Move time series aggregation to an external module

Question

Move time series aggregation to an external module

sjpfenninger opened this issue 3 years ago · comments

Problem description

To reduce complexity of Calliope's core code, we only want a hook for time series aggregation and resampling, rather than actually doing it ourselves.

The external module could be:

Our own current code moved out of the Calliope core
tsam

TODO:

Remove all complex clustering algorithms from core (inc. masking).
Move time resampling to model.resample_time.
Make it possible to cluster the timeseries using a user-defined set of cluster IDs (the functionality already exists, we just need to move the definition to model.cluster_time.
Keep a config to switch enable inter-cluster storage when using clustering (e.g. model.include_inter_cluster_storage, default is True).
Update docs to tell people to prepare cluster IDs themselves using e.g. tsam.
Make hardcoded sum/mean of data on resampling explicit for every input parameter.
Move hardcoded sum/mean of data on resampling (calliope/time/funcs.py:294 ea89a66) to a model_data variable attribute (ideally, this would be encoded in the typedconfig rules).
Document justification for sum/mean of input parameters on resampling.

Bryn Pickering · Answer 1 · Thu Oct 26 2023 19:19:39 GMT+0800 (China Standard Time)

In the context of #452, we could now have config.init.time_resample alongside config.init.time_subset.
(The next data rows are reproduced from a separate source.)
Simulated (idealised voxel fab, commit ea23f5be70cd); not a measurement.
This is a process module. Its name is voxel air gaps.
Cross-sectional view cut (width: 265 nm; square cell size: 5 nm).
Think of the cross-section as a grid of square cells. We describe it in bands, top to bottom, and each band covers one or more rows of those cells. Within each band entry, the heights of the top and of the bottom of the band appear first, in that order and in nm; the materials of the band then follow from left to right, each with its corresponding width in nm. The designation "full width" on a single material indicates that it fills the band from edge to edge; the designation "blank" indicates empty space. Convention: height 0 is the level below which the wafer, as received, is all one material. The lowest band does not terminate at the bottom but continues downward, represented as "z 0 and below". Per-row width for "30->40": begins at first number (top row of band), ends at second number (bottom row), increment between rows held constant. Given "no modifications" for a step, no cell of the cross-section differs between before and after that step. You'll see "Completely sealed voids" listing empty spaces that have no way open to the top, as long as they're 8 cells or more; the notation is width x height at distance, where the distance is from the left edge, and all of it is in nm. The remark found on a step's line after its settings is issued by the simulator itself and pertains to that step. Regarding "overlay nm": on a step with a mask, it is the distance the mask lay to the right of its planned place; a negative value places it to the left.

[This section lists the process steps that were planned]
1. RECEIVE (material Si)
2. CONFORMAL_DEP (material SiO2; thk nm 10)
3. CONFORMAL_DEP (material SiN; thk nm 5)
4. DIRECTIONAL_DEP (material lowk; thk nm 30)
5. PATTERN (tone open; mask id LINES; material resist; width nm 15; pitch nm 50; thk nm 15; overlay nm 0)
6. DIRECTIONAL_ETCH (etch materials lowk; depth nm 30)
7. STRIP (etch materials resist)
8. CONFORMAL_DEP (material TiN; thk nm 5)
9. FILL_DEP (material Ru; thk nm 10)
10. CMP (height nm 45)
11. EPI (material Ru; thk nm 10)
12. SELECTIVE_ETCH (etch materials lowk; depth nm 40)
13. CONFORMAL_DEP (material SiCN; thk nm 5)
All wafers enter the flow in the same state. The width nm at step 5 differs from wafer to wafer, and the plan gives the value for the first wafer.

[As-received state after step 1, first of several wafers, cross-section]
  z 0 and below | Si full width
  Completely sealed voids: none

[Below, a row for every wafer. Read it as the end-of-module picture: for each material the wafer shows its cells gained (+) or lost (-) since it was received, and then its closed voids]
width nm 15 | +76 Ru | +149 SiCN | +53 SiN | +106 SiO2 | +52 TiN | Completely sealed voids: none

We could also move these two configuration items to config.build and allow a user to resample/slice data only when they build the optimisation problem?

As I see it, advantages:

Quicker initialisation of the model as we aren't doing any timeseries manipulation
ability to test different extents of resampling / time subsetting on-the-fly
Can save the initialised model to file and load it later to do different timeseries operations

Disadvantages:

larger model when input data is long, although time_resample would have no impact here as currently when we resample we keep a copy of the original timeseries in-memory anyway.
odd output timeseries / possible clashes in output. If resampling, one would get gaps between timesteps. If subsetting, one would get gaps either side of the subset.

Stefan Pfenninger · Answer 2 · Thu Jan 25 2024 02:19:53 GMT+0800 (China Standard Time)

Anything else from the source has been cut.